Allow plenty of time for the talker. Do not interrupt them. It will create barriers to information exchange.

Hold Your Temper

Anger creates noise in the way of communication. An angry person may take the wrong meaning from words. Angry people build walls among themselves. They harden their positions and block their minds to others’ words.

Go Easy on Arguments and Criticism

Arguments and criticism tend to put the talker on the defensive. They may “clam up” or become angry. So, do not argue. Even if you win the argument, you lose. Rarely does either party benefit from such controversy.

Ask Questions

Asking questions will encourage a talker and show that you are listening. It helps to develop points further. So, you should display an open mind. You can help develop the message and ensure the correctness of meaning.

Take Time

If you don’t have time to listen, it is better to state this rather than half-listen or rush the speaker.

Be Prepared to Learn

Don’t listen with set ideas or with an unwillingness to change. Be open to other options.

Don’t Pretend

Don’t go through the motions of pseudo-listening. Prepare to listen in full and listen with care and attention.

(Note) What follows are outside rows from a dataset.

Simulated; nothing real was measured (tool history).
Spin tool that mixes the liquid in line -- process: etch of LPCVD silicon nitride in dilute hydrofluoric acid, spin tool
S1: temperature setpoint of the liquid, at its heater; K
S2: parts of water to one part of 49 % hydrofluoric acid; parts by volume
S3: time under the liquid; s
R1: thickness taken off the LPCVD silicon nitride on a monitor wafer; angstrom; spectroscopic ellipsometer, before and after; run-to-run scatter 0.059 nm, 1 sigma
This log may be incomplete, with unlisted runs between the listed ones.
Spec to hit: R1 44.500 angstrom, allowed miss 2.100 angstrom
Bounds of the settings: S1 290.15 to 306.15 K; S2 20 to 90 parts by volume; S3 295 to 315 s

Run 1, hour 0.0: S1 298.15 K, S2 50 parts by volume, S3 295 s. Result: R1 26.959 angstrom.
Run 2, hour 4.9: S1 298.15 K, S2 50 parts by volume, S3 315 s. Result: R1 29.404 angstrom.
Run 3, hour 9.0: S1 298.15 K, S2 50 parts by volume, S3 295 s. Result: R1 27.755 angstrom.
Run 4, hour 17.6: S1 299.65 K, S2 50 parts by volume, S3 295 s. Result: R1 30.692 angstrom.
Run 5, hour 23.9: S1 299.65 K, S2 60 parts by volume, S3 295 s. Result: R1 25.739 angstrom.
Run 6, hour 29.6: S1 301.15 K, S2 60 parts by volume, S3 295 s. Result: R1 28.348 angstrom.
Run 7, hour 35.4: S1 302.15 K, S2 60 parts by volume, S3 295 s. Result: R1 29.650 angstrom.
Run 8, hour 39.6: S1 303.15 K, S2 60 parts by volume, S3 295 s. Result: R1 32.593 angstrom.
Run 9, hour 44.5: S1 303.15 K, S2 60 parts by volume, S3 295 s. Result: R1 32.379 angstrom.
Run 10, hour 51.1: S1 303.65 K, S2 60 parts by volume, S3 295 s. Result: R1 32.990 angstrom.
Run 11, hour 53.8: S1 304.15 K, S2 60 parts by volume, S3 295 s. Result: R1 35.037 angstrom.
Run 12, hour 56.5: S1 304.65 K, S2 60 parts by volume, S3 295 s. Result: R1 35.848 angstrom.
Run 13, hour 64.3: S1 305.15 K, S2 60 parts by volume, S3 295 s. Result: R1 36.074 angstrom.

Resist distractions and make an effort to listen

Listening requires attention to what the speaker wants to convey. So, listeners have to try to resist distractions by all possible means and give proper effort to listening.

Maintain eye contact with the speaker

Maintaining eye contact with the speaker will help concentrate attention on what he or she is saying. This will also help resist distractions.

Find areas of interest

Listeners are not supposed to follow and remember every aspect of the speaker’s message. It is better to concentrate on the areas of interest and evaluate them properly.

Judge content, not delivery

Usually, the content is more important than the delivery. If the content is acceptable and worthwhile, the style of delivery does not matter.

Listen for ideas

Each speaker should have an idea or ideas to put before the audience. Listeners should pick up the important ones among them.

Be flexible and keep your mind open

Rigidity on the part of listeners would make communication unsuccessful. Effective listening, therefore, requires that listeners remain flexible and keep their minds open.

Control your emotions

Communication becomes ineffective if either the speaker or the receiver fails to control emotions.

React responsively with head nods or spoken signals

Head nods or spoken signals like “go on” or “yes” will confirm the continuing attention of the audience.

Pay attention to body language and facial expression

Body language and facial expressions are to be followed to have a clear idea about the feelings, attitudes, opinions, etc., of the speaker. Words alone may have different meanings when accompanied by body language and facial expressions.

Be receptive to both information and feelings

While listening to what the speaker is saying, listeners should receive not only the facts (information) but also the feelings of the speaker. For example, if the employer is speaking about the financial crisis of the company, the employees, as listeners, should understand the feelings of the employer as well.